L'horreur! With many French sports fans still hotly denying accusations that cycling is plagued by doping, imagine the outcry at suggestions that all is not right with the nation's other beloved plebeian pastime pétanque. The iconic Provençal game (also known as boules, a reference to the three metal balls each player uses) is enjoyed casually by an estimated 15 million French people at least once a year usually vacationers or older gents whiling away their retirement years.
As unstrenuous as its British cousin, darts, pétanque requires contestants to toss their metal projectiles closer to a small wooden sphere than their rivals either rolling or arching shots, or simply drilling an opposing boule into the weeds. But there are signs some of the 460,000 people registered to play pétanque competitively are taking things a little too seriously. An annual Montpellier tournament scheduled for last month was canceled when too many visiting teams bowed out after receiving threats from hometown fans. "Bouligans" have been known to warn out-of-town rivals to lose deliberately or else. "That, and unsportsman-like behavior by some fans during play, got to be too much," laments Philippe Gaffet, secretary general of the Paris section of the French Pétanque and Provençal Game Federation, the sport's governing body. "So the city decided to shut it down."

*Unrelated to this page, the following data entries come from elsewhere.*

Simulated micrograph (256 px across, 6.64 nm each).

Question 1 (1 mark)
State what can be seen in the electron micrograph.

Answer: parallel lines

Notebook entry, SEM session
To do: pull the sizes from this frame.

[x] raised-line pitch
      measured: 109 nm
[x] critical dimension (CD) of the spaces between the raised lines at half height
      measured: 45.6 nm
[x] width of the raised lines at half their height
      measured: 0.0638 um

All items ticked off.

Pétanque's evolution from leisure activity to serious sport has produced other growing pains, too. Some top players are suspected of seeking an advantage through performance-enhancing substances stronger than pastis. Random anti-doping tests are now common. "It's required
for all élite sports, and the only infraction detected thus far was for cannabis a younger player had smoked the night before," chuckles Gaffet. Still, with the average age of competitive pétanque players now at just 30, Gaffet admits the risk of illicit toking if not veritable doping is higher than ever. "Pétanque isn't a game of granddads anymore."